And they all strike a chord of familiarity. We may not have had Slugs or Mad Mandy pacing around our village, but we had Bruce, the straggly-haired village drunk who lurched around the hedgerows mumbling obscenities, Mr Hallmark the immaculately-attired primary school headmaster who was an unsettling mixture of fun and fury – I will never forget him puce-faced and spittle-mouthed on the day of our annual school photograph, glaring at our assembled group and shouting the words, “You look like a bunch of gypsies!” – (It was a non-uniformed school and our sartorial choices clearly didn’t pass muster).
Meanwhile there was “Cruella De Vil” who was not a Dalmatian-murderer but a fearsome and stony-faced woman who lived in a big white house up the hill, mysterious OAP brothers Morris and Herbie whose cottage had hessian sacks permanently taped up in the windows, Alan and Christine, the chirpy husband and wife duo, who ran the village shop and liked a natter over the rows of Mr Kiplings and The Brewer family opposite who had a son called Storm, (yes really), and whose ceilings were a rich hue of nicotine yellow thanks to their enthusiastic cigarette puffing.
Just like This Country’s Northleach, where the height of excitement is the village’s annual duck race or the scarecrow festival, Crowcombe’s calendar was punctuated with community-rousing events such as the annual Christmas Show, bonfire night, the Harvest Festival and what seemed like weekly jumble sales.
And then there were other non-annual occurrences thrown into the mix. The re-enactment of a Roundheads and Cavaliers civil war battle in a field next to the church which, as a seven- year- old, left me traumatised and convinced the men writhing and groaning on sodden hillsides, as fake blood ran in rivulets across their faces onto their plumed hats, were just seconds away from grisly death.
Or the time a film crew snaked into the village in their trailers to shoot a period drama. Sawdust and soil were tossed over our tarmacked road to create an 18th century street while oil lanterns were positioned in strategic places, Give Way signs were removed and actresses emerged from big trailers and wafted around in crinolines. Our entire school of pupils almost combusted with excitement when we were herded en masse, to watch a scene involving someone getting in and out of a carriage seventy-five times beside the village green.

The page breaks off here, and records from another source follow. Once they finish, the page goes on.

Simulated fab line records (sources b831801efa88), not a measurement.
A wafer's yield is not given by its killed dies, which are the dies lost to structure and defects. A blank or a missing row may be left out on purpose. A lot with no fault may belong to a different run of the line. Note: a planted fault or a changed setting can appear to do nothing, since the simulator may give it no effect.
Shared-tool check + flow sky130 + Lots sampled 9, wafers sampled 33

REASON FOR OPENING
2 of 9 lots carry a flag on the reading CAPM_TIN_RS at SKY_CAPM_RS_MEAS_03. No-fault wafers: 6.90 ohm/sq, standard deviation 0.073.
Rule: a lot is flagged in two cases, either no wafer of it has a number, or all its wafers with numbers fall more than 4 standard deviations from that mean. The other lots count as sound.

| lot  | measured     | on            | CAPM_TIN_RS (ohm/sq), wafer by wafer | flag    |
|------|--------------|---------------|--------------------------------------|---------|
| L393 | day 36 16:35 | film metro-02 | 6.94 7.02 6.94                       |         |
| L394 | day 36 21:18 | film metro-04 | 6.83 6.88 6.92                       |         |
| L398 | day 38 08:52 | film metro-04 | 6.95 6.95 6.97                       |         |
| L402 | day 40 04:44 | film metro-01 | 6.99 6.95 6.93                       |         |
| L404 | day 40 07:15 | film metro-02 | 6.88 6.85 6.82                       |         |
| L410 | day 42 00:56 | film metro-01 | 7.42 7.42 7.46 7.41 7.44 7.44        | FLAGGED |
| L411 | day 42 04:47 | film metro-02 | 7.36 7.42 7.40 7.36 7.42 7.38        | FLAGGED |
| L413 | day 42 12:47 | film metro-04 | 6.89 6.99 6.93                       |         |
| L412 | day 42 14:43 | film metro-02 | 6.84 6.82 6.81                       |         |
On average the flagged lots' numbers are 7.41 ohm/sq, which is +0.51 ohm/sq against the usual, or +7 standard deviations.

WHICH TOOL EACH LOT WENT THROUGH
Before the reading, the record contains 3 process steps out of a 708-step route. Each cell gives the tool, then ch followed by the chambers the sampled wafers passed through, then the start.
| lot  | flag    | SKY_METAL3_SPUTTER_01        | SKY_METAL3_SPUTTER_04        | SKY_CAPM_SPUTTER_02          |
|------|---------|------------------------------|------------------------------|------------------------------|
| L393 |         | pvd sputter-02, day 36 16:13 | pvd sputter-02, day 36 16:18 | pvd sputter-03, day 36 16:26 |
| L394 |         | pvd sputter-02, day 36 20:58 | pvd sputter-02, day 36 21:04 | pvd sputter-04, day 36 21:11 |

Aside from those heady highlights, for the rest of the year, growing up in a village where the only other person in my school year was Darren Hayes, whose mum would wait with us at the secondary school bus stop, a fag dangling from her lips as her pointy varnished talons rifled through Darren’s hair rooting for nits, we were forced to rustle up our own fun.
Typical activities included hanging out with my younger sister and her friends, seeing who could cycle over the cattle grid outside Cruella De Vil’s house at the fastest break-neck speed, creeping into the church to try our hands at bell-ringing, calling the operator from the solitary red phone box, climbing up onto the roof of someone’s garage to pelt fir cones into the lane below at startled ramblers and there was even an exciting foray into the local sewage works which we stumbled across on one of our afternoons wandering across the surrounding fields.
What a riotous time we had taking it in turns to balance on slowly rotating blades, like the hands on a large clock, trying to avoid little jets of water falling from the arms and spraying onto the gravel below.
Yes. It’s fair to say entertainment was in short supply.
As the years passed and we grew from dungaree-wearing kids whose flares got caught in the spokes or our bikes, into surly teenagers sporting frosted lipsticks and Doctor Marten boots, our rural idyll, where tourists would come to visit the surrounding heather-coated hillsides and where thatched cottages nestled next to lush green landscapes, held even less appeal.
Show me a country-dwelling teenager and I’ll show you someone desperate to pass their driving test and stick a key in a car ignition without supervision.
Until such a time, attempts to meet up with friends involved parents ferrying us by car to the bright lights of Taunton ten miles away where the delightful troves of a heated-swimming pool and Top Shop awaited. Failing that it was wait for the bus. The bus that ran a helpful two times a day.
It’s no wonder I couldn’t wait to get behind the wheel of my first trusty Fiat Uno.
And it’s why, although rural living had its benefits: clean air, big gardens, entertaining Morris dancers clashing sticks twice a year and the chaos-induced hilarity of sheep breaking into the school playground on a regular basis, I decided as soon as I’d finished Sixth Form College, I would move to the biggest city in the UK.
It’s why I can appreciate Kurtan Mucklowe trying to break free, albeit to Swindon not London, and it’s why, when vague acquaintances tell me they’re leaving the Big Smoke to pursue a life of rural bliss in the backwaters of Devon, I raise my eyebrows, and, with, just the required amount of polite-engagement, respond, ‘Oh right.’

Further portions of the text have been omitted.